STUDENTS, SERVICES and ADMINISTRATION

The key innovation here is that the college would commit in a very aggressive way to rejecting in loco parentis. Enrolling students would be required to sign a document indicating that they understand and accept that the college takes no responsibility whatsoever for extracurricular guidance or service to its students save that which arises as a direct part of instructional connections between faculty and students.

Here again location is crucial. Ideally, the college would be located in an area where local supplies of housing stock and a wide variety of services would be adequate for enrolling students.

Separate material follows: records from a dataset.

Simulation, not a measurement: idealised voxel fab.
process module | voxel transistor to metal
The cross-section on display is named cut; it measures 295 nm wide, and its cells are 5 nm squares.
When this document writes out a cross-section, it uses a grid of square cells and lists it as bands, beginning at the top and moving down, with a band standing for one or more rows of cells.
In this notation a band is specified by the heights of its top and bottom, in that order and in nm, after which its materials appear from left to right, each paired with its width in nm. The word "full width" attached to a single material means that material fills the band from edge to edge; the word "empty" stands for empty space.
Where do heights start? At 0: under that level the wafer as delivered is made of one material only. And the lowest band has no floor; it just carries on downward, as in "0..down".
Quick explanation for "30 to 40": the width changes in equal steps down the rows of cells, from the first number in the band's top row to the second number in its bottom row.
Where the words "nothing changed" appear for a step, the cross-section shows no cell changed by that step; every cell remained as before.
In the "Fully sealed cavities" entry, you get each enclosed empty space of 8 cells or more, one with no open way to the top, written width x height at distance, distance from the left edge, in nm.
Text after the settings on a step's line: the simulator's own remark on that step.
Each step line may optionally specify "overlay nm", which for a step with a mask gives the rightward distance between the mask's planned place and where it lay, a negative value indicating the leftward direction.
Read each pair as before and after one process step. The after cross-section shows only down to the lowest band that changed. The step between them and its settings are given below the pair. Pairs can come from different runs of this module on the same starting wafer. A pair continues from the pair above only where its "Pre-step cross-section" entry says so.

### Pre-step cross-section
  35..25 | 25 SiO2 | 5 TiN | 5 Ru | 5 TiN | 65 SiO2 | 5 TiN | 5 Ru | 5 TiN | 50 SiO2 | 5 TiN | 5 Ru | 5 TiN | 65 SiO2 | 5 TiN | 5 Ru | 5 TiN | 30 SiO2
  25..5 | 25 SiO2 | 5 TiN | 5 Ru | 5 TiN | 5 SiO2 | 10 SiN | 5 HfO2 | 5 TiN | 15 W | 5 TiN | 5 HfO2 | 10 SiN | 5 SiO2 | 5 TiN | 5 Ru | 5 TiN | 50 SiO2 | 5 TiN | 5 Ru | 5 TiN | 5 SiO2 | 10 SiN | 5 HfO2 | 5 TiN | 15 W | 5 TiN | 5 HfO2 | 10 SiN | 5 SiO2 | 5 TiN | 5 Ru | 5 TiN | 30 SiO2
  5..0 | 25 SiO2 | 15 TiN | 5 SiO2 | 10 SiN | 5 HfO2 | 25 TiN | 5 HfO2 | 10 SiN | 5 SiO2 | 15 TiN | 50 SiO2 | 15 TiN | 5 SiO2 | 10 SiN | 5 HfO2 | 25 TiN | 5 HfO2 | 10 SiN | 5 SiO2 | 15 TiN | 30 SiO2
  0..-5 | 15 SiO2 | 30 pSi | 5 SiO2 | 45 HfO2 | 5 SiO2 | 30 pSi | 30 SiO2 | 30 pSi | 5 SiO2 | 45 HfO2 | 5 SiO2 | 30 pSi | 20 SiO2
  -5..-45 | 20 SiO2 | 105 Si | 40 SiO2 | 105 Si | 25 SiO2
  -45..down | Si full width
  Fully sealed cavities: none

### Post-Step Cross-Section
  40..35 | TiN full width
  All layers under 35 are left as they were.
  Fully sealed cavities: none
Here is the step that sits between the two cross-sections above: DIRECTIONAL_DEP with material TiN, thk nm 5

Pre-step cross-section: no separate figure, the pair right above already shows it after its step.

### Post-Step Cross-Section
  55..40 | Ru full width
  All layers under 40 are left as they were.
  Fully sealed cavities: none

This might prove unrealistic—a student body of 1500, for example, would almost necessarily swamp nearby housing options in most communities. If the college were forced to build facilities like housing, however, it would undertake this very strictly as a landlord and nothing more, building standard apartment facilities rather than conventional dormitories. The college would not provide resident advisors or any other special services to its student tenants. Students would put a deposit down like any other renter and be expected to pay additional costs if they did unusual damage to the rental property over time. Rents would be market-normal, though students on financial aid would be given extra consideration or subsidy to allow them to be resident near the college.

The college would build no athletic facilities, health care facilities, dining facilities or anything similar, and would instead encourage students to buy these services just as they would (or would not) if they were not attending the college. Again, location is important, however—for this advice to be viable, the college would need to be in an area where such services were available at reasonable rates and in reasonable proximity to the neighborhoods where most or many students lived, or the college would have to invite external vendors to provision such services in or near the college’s properties.

The only infrastructural investments the college would make would be in areas that directly supported the instructional mission—so, for example, the college would undertake to have a highly sophisticated and extensive IT infrastructure and a substantial library both for the sake of particular classes or research projects but also because the overall structure of instruction would be heavily dependent upon it. The importance of communicative skills and a public vision of intellectual work would also make it important for the college to provide a communicative infrastructure that linked all students and gave them opportunities to address each other, the faculty and the wider communities around them, but again, with an understanding that such activity would be in some sense within rather than outside the curriculum. (In practical terms, the college would also probably have to invest more space than is typical in small liberal arts colleges in parking facilities as its decentered approach means that at least some, possibly many, students would have cars and would drive to campus.)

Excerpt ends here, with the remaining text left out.